The foremost proponent of the Historical School was Gustav von Schmoller.
There was a strong rejection of the applicability of classical economics to the German sphere, even if it was accepted as being valid in the British experience. This was a rejection of the idea that economic theorems could be held as universally valid. They saw economics as being the work of rigorous analysis and not of logical philosophy.
The Historical School was involved in the Methodenstreit (method war) with the Austrian School. The historical school tended to be the predominant influence in German universities in the pre First World War period and to be strong advocates of social reform by state action and the promotion of national planning.
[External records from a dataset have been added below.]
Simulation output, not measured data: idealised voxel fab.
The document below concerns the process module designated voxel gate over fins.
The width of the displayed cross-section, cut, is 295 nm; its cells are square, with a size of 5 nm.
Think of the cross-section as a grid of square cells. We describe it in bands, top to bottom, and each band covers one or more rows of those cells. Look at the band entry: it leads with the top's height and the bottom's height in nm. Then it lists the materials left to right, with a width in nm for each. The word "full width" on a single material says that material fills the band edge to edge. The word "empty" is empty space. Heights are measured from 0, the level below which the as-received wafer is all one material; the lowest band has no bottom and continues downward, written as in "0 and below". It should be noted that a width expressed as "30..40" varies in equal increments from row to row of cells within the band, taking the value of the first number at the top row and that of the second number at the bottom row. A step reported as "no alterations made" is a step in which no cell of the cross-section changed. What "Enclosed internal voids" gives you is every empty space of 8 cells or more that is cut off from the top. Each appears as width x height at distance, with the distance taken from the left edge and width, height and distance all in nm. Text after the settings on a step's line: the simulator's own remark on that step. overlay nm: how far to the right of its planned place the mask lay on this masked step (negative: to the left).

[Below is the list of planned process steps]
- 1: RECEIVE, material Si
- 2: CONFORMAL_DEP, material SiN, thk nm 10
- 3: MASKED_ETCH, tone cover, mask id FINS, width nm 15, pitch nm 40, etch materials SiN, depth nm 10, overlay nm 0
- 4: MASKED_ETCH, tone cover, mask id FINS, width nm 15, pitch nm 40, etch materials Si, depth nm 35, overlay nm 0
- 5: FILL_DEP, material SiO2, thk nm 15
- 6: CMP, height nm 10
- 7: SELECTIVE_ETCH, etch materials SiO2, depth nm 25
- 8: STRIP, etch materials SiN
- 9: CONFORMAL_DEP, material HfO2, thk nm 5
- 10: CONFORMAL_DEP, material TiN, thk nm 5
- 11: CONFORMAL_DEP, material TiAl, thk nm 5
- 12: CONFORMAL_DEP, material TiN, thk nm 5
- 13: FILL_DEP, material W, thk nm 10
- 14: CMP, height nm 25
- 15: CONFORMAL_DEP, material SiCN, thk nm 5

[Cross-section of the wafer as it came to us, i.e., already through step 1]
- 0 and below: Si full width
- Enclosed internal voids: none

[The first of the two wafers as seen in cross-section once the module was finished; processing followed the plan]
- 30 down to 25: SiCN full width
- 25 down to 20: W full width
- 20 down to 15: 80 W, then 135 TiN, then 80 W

The German historical school effectively controlled academia in Germany, mainly through the efforts of Friedrich Althoff, the Prussian minister of education in charge of university affairs from 1882 to 1907. Prussia was the intellectual powerhouse of Germany and so dominated academia throughout the German speaking world. One of the school's Austrian critice, Ludwig von Mises said of their pre-war control of German universities:
"[E]conomics in the second German Reich, as represented by the Government-appointed university professors, degenerated into an unsystematic, poorly assorted collection of various scraps of knowledge borrowed from history, geography, technology, jurisprudence, and party politics, larded with depreciatory remarks about the errors in the abstractions' of the Classical school. Most of the professors more or less eagerly made propaganda in their writings and in their courses for the policies of the Imperial Government...."
The domination of the Historical School over the study of Economics in Germany led to German academia being described as "the intellectual bodyguard of the House of Hohenzollern".